Speaking at the St Patrick’s College Maynooth Annual Trócaire Lecture, Fr Agbonkhianmeghe Orobator SJ, the former President of the Jesuit Conference of Africa and Madagascar, warned that we must collectively commit to assuming “responsibility for the legacy we will leave behind once we leave the world” and that modern Catholic social teaching can inform Catholics in their bid to be more environmentally conscious.
The conference, entitled ‘Climate Justice and Catholic Social Teaching: ‘Everything is connected’ and ‘No one is saved alone’’, provided those in attendance with a broader perspective on the overlap between Catholic Faith and environmentalism, with Fr Orobator extoling Pope Francis’ efforts to alleviate the global impacts of climate change.
Speaking at the lecture, Fr Orobator, said that “Pope Francis advocates for an urgently needed broader perspective to enable the present generation to assume ‘responsibility for the legacy we will leave behind, once we pass from this world’.

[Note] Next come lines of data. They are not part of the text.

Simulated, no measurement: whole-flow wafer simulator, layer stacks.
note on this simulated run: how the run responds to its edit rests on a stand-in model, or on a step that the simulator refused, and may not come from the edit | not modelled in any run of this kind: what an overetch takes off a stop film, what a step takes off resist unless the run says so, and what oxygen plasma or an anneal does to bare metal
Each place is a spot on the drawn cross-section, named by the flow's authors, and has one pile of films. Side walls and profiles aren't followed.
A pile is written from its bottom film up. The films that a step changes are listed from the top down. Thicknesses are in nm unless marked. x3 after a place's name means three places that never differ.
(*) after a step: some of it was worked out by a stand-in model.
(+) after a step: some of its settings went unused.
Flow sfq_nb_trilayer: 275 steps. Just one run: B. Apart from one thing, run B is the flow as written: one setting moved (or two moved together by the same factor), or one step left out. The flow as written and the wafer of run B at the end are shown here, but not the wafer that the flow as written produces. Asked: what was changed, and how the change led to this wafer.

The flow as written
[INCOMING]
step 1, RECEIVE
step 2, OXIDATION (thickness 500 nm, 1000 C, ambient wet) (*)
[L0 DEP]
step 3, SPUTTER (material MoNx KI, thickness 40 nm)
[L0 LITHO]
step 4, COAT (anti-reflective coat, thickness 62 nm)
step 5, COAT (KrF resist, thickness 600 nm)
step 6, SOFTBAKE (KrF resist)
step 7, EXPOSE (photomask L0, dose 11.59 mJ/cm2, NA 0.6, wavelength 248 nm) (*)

“Previously, in Laudato Si’, he identified a tripartite framework consisting of ‘a sound ethics, a culture and spirituality’. Climate justice grounded in a tripartite ethical framework such as advocated by Francis in the tradition of Catholic social teaching offers a vision of an ethics of solidarity and compassion, a culture of care and encounter, and a spirituality of mutuality and safeguarding. This vision is not utopian; it is achievable” he said.